So begins Albert Finney's great acting career in Saturday Night and Sunday Morning, an intense British angry man film that would see his character grow up at the end after partaking of self-destruction.

If Albert Finney won awards for his performance, he deserved them. He's absolutely the show. Rachel Roberts is splendid enough of an actress to match him pound for pound as she proved it again by appearing in This Sporting Life with an even more intense actor by the name of Richard Harris. And yes, that's Colin Blakely in his first yet brief film role.

Alan Sillitoe's writing is sharp, giving the dialogue a nice crisp pace with plenty of easy-to-understand British slang. Additionally, Freddie Francis' black-and-white cinematography is top-notch. The last fifteen minutes is unfortunately weak, disallowing it to finish in a more dramatic manner.

All in all, Albert Finney, a giant in British cinema, makes a powerful leading-man debut in Saturday Night and Sunday Morning.

3/22: The main reason to revisit Saturday Night and Sunday Morning is the brilliant performance by Albert Finney.

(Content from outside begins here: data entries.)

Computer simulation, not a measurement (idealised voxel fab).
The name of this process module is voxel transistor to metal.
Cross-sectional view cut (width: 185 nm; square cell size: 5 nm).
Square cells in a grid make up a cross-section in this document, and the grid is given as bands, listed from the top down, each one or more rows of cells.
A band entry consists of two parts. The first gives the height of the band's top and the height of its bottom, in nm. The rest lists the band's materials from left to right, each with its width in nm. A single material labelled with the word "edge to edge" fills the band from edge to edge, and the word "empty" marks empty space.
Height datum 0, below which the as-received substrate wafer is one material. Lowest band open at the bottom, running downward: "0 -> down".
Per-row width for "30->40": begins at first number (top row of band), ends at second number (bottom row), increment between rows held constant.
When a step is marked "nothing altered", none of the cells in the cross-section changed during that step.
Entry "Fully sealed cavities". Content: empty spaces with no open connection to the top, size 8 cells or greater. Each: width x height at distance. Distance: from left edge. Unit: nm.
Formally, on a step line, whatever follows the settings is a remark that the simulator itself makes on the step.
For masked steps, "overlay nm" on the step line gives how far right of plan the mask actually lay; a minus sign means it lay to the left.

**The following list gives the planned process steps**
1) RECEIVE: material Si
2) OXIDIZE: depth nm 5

It's maybe the best film of the British kitchen sink drama genre. The other examples are Look Back in Anger with Richard Burton and Claire Bloom and This Sporting Life with Richard Harris and Rachel Roberts. The central figure is a working-class angry young man. It sparked the New Wave of British filmmaking which saw the emergence of directors Karel Reisz, Jack Clayton, Lindsay Anderson, John Schlesinger, and Tony Richardson.

Based on his life, Alan Sillitoe penned the fictional novel entitled Saturday Night and Sunday Morning, his first and most famous work, and then redid it in screenplay format. The British writing is excellent, showing plenty of parallels with Alfie that came out six years later which shot Michael Caine to international stardom.

Albert Finney is fantastic, having become the character of Arthur Seaton quite naturally. Not unlikeable the least bit, he's a tough guy who'll bear responsibilities for whatever and own up to his mistakes. His ultimate credo is: "What I'm out for is a good time. All the rest is propaganda." At the end, Seaton redeems himself by finally growing up but refuses to go quietly.

All in all, Saturday Night and Sunday Morning is a British masterpiece with Albert Finney at his best.